EDN Access — The Design Information Source of the Electronics Industry


Editorial: July 4, 1996

steven leibson
Steven Leibson,
Editor In Chief


Reality check

At EDN, we're always seeking ways to better serve your information needs. Part of that service relies on reading the messages you send us via e-mail, snail mail (the US Postal Service), and on reader service cards. You tell us what you need to know, and we research the topics for you. Another way that we find out what you're doing is through surveys. Our MarketBeat surveys on the reader service cards have been helpful in telling us what you're doing. Many thanks to those of you who have taken the time to fill out these cards. Please continue to send us feedback on the reader service cards and via the Internet.

EDN isn't the only surveyor of engineers and engineering managers, however. Many electronics companies survey their customers, and sometimes these companies share their valuable survey data with us. Such a survey recently came my way from Hewlett-Packard (HP), which surveyed EDN readers in the United States and EDN Asia readers to determine current µC-design-usage patterns. Answers from survey respondents were included in the results if the respondent was a design engineer developing µC-based products. Respondents also had to either specify or buy oscilloscopes. The scope bit underscores HP's interest in this survey. HP wanted to know about a designer's instrumentation usage.

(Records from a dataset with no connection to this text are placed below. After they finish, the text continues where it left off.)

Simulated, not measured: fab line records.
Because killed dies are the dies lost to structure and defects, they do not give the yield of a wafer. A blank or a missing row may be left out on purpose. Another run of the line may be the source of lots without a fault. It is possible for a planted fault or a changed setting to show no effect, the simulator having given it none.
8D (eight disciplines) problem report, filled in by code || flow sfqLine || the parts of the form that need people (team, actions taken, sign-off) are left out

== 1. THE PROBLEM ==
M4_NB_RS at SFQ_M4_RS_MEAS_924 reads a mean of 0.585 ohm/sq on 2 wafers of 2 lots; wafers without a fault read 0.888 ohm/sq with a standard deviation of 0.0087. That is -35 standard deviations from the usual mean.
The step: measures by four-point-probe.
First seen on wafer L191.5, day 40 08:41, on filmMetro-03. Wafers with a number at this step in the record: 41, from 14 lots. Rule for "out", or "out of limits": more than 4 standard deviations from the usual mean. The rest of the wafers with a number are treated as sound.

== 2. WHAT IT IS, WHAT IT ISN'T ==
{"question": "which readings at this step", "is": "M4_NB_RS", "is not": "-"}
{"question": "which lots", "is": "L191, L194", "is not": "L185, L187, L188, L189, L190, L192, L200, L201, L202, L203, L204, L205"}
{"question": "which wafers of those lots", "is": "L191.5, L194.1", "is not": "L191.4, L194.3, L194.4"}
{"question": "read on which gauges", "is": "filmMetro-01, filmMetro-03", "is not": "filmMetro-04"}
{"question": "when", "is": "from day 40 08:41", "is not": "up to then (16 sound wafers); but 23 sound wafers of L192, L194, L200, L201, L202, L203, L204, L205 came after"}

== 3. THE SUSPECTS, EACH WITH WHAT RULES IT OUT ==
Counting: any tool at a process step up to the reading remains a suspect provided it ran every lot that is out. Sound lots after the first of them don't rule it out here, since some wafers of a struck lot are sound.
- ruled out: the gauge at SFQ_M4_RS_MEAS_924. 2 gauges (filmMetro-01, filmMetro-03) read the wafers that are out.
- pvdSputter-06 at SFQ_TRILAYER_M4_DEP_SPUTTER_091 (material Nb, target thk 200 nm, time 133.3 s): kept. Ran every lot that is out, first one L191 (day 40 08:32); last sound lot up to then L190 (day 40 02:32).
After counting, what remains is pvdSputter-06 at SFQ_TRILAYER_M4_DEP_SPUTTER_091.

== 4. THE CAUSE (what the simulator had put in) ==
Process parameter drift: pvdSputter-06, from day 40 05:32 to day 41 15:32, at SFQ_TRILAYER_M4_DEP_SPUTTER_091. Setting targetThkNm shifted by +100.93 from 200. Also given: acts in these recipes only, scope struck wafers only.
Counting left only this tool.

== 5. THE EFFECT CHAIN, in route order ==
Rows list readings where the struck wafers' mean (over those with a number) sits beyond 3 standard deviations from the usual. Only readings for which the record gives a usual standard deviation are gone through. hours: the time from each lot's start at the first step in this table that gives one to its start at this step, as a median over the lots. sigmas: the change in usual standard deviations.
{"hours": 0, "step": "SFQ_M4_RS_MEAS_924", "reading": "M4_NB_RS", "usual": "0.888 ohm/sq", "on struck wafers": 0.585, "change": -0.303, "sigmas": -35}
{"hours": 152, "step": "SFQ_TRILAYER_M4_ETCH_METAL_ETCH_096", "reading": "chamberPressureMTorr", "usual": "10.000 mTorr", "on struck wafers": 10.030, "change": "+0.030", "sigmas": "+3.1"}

Because both US and Asian readers responded, the survey results give an interesting picture of the differences and similarities between engineering work done in both regions. For example, development work with µCs in the United States is almost evenly divided among 8-, 16-, and 32-bit µCs (34, 28.3, and 37.7%, respectively). Asian engineers seem far more likely to be working on 8-bit designs. The breakdown for Asian usage of 8-, 16-, and 32-bit µCs is 60.8, 23.7, and 13.4%, respectively. In addition, 2.1% of the Asian respondents said they were working with 4-bit µCs. None of the US engineers seemed to be working with 4-bit designs. Information like this helps me to sort out what EDN should be covering and also helps to explain why my counterpart Mike Markowitz, Editor in Chief of EDN Asia, needs a somewhat different article mix for his readers. EDN Asia would be more inclined to run an article on 4-bit µCs than would EDN, for example.

Three other results from this survey caught my eye. In response to a question about development time, roughly 70% of US respondents and 95% of Asian respondents (all working on 8-bit designs) said their projects lasted 12 months or less. In fact, about 40% of US respondents and more than 70% of Asian respondents working on 8-bit designs said their projects lasted six months or less. Those statistics confirm once more the incredible time-to-market and time-to-volume pressure we know design teams are facing in the late 1990s. These statistics also tell me that you need to know about real products that are available now or in the near future, not products that may be available a year or two from now. By the way, this time-development result is entirely consistent with other research EDN has done.

Although many of the survey results pointed out differences between Asian and US development engineers, results to two questions showed surprising similarity. Approximately 80% of all respondents are working on mixed-signal designs and are developing both hardware and software— no matter where the respondents are located and no matter what type of µC they're using. That result tells me that EDN's broad coverage of analog, digital, and software topics is what you need to get your job done. And, you can be sure that your feedback will continue to guide us in delivering the kind of editorial you need to do your job better. So, if you filled out a survey or gave us some other form of feedback recently, thanks.